Red Dirt Rangers plays annual kids holiday show Sunday 

click to enlarge ©2013 VICKI FARMER
  • ©2013 VICKI FARMER

That red on Santa’s suit is going to be a little bit darker this year as local Americana legends the Red Dirt Rangers drop by the Blue Door once again with their annual kid’s Christmas concert, a venerable Oklahoma City holiday musical tradition that has been going on so long even the band has lost track of how many shows it has done.

“I think this is the 20th or 21st Christmas show, I don’t even know anymore,” John Cooper, lead singer of the Red Dirt Rangers, said. “It’s something that we started a long time ago and have just kept the tradition going.”

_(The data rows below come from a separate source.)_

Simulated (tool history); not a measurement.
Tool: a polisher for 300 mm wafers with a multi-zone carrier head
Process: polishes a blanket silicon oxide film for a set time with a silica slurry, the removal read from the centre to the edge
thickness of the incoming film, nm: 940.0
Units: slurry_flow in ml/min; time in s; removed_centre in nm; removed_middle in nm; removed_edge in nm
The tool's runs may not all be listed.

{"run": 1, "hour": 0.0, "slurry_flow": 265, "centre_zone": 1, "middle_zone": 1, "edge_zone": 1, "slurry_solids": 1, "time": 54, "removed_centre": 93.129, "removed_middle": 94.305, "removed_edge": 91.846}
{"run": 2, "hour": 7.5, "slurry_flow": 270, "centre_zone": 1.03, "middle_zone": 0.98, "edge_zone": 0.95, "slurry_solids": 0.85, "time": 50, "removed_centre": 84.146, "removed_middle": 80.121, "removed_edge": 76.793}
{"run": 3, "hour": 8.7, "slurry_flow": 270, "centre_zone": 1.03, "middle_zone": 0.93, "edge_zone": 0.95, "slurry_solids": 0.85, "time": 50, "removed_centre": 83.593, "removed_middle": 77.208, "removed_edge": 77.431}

On Sunday at 2 p.m., the Red Dirt Rangers Kids’ Christmas Show drops down the Blue Door chimney, 2805 N. McKinley Ave. Part of the cover ($5) goes to its charity, the Red Dirt Relief Fund.

Both big and little kids (and their parents, of course) are invited to come out and celebrate.

“We’ve always done children’s shows, and we started doing this particular one with Greg [Johnson, owner of the Blue Door] over 20 years ago because we thought it was important to the community,” Cooper said. “We were living in Oklahoma City at the time and wanted to create something that would become a tradition.”
Cooper, however, is still astonished that the kid’s concert, scheduled for the day after the band’s annual blowout at Cain’s Ballroom in Tulsa, has circled back over the past two decades.

Now, Cooper said “kids have started bringing their own kids,” allowing the Rangers to see firsthand just how much fan support and influence he and bandmates Brad Piccolo and Ben Han have developed over the years.

“It is such a weird phenomenon,” Cooper said of the resurgence in popularity, especially with the Rangers’ children’s music. “The show hasn’t really changed too much, and it’s something we’ve always enjoyed doing. [The OKC show is] always the day after the Christmas show at Cain’s [Ballroom in Tulsa], and it can make it a little challenging for logistical reasons because we tend to party pretty good at Cain’s the night before. But we always have a good time.”

Blue Door brotherhood The band has played Blue Door more than any other band in the venue’s history, and it’s quick to add that its “tight connection” to the place is one of the main reasons both Cooper, his bandmates and Johnson are determined to keep this tradition alive.

The band will perform most of its songs from its children’s record, Blue Shoe for Kids of All Ages, as well as holiday favorites. Also, Cooper said that Johnson usually has a setup of punch, fruit, cookies and “other fun stuff for the kids.”

While the band has remained committed to writing and performing songs that “write up” to youth, after more than 20 years of live shows, the Rangers also know the importance of crafting a tight, appealing show for everyone.

“Kids are a great audience because no one loves music more than kids,” Cooper said. “The thing with kids is that you have to be entertaining, because if you’re not, they don’t owe you one thing and they will just find something else to do if you don’t pull them in pretty quick.”
Beside originals like the tolerance allegory “Black Dog, White Dog” and other assorted animal tunes from the aforementioned Blue Shoes album, the Rangers decorate the show with both rocking holiday classics like Chuck Berry’s “Run, Rudolph, Run” or Elvis Presley’s “Blue Christmas” and more traditional singalong fare like “Jingle Bells,” all filtered through the band’s patented red dirt Americana sound and style.

“You have to keep it lively and interesting and generally the shows are shorter,” Cooper said. “You’re not gonna get an hour with kids. You’re gonna get 30 minutes until you start to lose them, so we try to pack as much as we can into a pretty small space.”

And even though the Rangers do all kinds of events, from rock ’n’ roll festivals to folk and bluegrass celebrations, Cooper believes that community-building events like these concerts that have kept the band together for over 26 years and, as long as they are still “standing and breathing,” will for decades to come.

“The Blue Door is the best music listening venue in Oklahoma, hands-down,” Cooper said. “The history and the acts that have come through there speak for itself.”

Saturday at 7 p.m. at Cain’s Ballroom in Tulsa, the band holds its traditional holiday show with guests Tea Leaf Green and Mike Hosty Duo.

Print headline: Red Dirt wonderland, The Red Dirt Rangers are rockin’ around the Blue Door’s Christmas tree.